As part of our remit, the Department of Early Printed Books and Special Collections mount regular exhibits in the foyer of the Berkeley Library. Generally the single case exhibit ties in with anniversaries or local events. As today is ANZAC Day, staff member Helen Beaney has displayed the third volume of John Gould’s The mammals of Australia, shelfmark: Fag. HH.3.8.
Gould used to make rough annotated sketches which were worked up to finished images by artists, including his wife up to her death in 1841, and also Edward Lear, William Hart and Henry Constantine Richter. The production of the plates for this three-volume set was spread out over eighteen years, beginning with the Goulds’ travels in Australia in 1838-40 and with new material being sent over to Gould at frequent intervals after their return home. In his preface, Gould emphasises the opportunities to discover new species through exploration of unmapped parts of the world.
He became an authority on the birds of Europe, Asia, Australia and America as well as the mammals of Australia. The beautiful illustrations are still of scientific importance and provide great aesthetic pleasure.
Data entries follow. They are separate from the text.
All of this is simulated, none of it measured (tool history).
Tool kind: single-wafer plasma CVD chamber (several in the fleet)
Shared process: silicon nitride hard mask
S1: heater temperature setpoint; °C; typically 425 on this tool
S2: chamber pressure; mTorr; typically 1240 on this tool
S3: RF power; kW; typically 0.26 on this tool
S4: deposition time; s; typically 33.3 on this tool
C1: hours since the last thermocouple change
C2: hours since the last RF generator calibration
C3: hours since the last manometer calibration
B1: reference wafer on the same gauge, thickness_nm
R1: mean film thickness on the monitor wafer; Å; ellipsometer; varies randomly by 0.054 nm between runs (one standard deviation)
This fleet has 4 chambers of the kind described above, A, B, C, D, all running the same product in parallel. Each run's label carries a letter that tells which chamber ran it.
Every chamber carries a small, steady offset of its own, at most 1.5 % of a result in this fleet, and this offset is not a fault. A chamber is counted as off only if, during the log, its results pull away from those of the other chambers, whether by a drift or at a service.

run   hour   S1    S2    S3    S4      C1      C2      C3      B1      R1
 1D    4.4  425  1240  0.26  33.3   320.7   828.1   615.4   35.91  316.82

Celebrated every year on April 25th, ANZAC Day originally commemorated the members of the Australian and New Zealand Army Corps who died at Gallipoli during World War I and now recognises all New Zealand and Australian soldiers who have given their lives in military operations for their countries. So which of the images seen here did Helen choose to display? Why not pop along to the Berkeley Library and find out?